Josh Rouse - Leaving middle America behind

On my way to interview Josh Rouse, with his songs murmuring in my iPod, I wondered how best to ask the question that was really bothering me: Does this still matter?

Not "this" as in Josh Rouse, per se, or Nashville, his well-crafted new album, but "this" as in agreeably melancholy middle American sensitive singer-songwriter music. As in, folk-rock or indie-rock or alt-country or any of the other permutations of nice, smart, tuneful songs by nice, smart, tuneful writers, played on guitars and pianos and basses and drums, lovingly produced with nods to Brian Wilson or Owen Bradley or George Martin or Jerry Wexler or Berry Gordy or whatever the favored reference point happens to be.

I like a lot of this music, and I love some of it. But I love other music too, and increasingly it's that other music -- hip-hop and electronic music, but also the expanding world of digital reconfigurations (mash-ups and mixtapes and DJ sets), with its appetite for new sounds and its capacity for weaving together cultures and languages and past and present -- that rings bells. My favorite album of 2004 wasn't really an album at all; it was a mix by a British/Sri Lankan rapper and an American DJ that incorporated everything from crunk to the Bangles to Brazilian ghetto funk. The songs are great, but it's more than that: The music, the way it hopscotches genres, continents and decades, feels immediate, engaged and global. It makes even my favorite middle American music seem...too middle American. Limited. Parochial. And it makes me wonder if the present moment really lends itself to affable affluent Americans contemplating their latest heartbreak over one more set of tasteful arrangements and four-chord melodies.

It seemed like a reasonable question. But it makes its own set of assumptions about the music, and the people who make it and listen to it, and those assumptions don't necessarily reflect reality either. Take Josh Rouse, for instance.

The first place the easy pigeonholing of Rouse falters is in the simple matter of geography. Middle American he may be, but Rouse is, for the moment living far, far away. Last fall, he moved to Altea, a small town in the east of Spain. He enrolled in Spanish classes five days a week, and found a Spanish girlfriend.

"I had toured there last year and I really liked it a lot," he says, in an interview during a short stopover in New York after a holiday visit with his parents in the Midwest. He's wearing a gray sweater and matching corduroys, and his cropped, chopped hair makes him look considerably younger than the 33 he will turn this year. "I had a couple friends that were buying houses there, and the idea of it sounded really neat," he continues. Especially for a guy emerging from a divorce and looking to put some miles between himself and a city where he felt a little too familiar. He grimaces at the headline someone put on his new set of publicity materials -- "Rouse has run away from home" -- but doesn't deny that he's made a deliberate break with his recent past.
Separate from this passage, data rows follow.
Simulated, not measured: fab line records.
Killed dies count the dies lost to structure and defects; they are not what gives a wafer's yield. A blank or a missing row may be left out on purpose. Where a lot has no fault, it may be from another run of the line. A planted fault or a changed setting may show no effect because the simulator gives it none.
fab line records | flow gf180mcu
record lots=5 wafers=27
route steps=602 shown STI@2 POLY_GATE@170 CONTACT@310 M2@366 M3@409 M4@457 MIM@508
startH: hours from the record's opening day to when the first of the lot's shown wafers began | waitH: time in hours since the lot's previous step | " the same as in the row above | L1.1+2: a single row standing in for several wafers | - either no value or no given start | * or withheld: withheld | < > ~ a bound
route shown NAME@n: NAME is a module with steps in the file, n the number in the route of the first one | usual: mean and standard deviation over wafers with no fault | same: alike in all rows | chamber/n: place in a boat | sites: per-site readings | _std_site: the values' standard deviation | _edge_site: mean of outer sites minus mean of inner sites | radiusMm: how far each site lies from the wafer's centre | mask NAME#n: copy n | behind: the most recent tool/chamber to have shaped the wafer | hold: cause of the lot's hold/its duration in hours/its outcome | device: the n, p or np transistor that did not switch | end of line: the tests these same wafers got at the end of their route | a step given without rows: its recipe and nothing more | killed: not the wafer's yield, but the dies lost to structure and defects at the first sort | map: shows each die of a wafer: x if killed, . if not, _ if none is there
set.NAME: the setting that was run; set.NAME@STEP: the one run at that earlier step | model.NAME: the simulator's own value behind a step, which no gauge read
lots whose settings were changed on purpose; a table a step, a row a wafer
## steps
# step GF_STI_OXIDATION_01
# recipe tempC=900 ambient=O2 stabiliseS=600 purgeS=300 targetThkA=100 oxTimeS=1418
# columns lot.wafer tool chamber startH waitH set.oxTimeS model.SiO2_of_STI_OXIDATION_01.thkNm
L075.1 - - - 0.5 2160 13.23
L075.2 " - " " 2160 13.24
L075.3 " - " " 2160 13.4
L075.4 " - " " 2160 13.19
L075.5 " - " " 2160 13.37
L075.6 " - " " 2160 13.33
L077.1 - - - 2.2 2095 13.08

Which makes it either ironic or fitting, and maybe both, that his new album dwells in and on that past, starting with its title. Rouse didn't set out make a record about the place he lived for most of the last decade. During the recording sessions, he hadn't even decided what to call it. But returning from the west coast as he was finishing the disc, he heard the pilot say "We're landing in Nashville" and realized he wanted to pay some kind of tribute to the city.

"It was kind of where I was at, with living there for ten years and leaving," he says. "It was for all the people who live there and play music that's kind of outside Music Row or outside the commercial country thing -- kind of on the inside. The record is somewhat subtle and inside anyway, so I thought it was a nice name. And I always liked the name Nashville, I think it's an interesting name. I like the Robert Altman film. And it's kind of quirky, Nashville is a quirky place. So this represents a side of music you're not used to hearing."

It's true that Rouse's Nashville, released February 22 on Rykodisc, avoids most of the obvious associations with the name. But the city has for years nurtured a pop-rock underground, with guitars that jangle more than they twang and influences that range far into folk and psychedelia. Rouse, who like most singer-songwriters of recent vintage has sometimes been compared to Nick Drake, was a natural fit for the scene. At the same time, the enlistment of Music Row veteran Al Perkins on pedal steel gives Nashville a sound distinct from the strings-drenched arrangements and classic AM radio vibe of Rouse's 2003 album 1972. The songs don't come from country music, but they do sound like they live down the block and sometimes keep the windows open.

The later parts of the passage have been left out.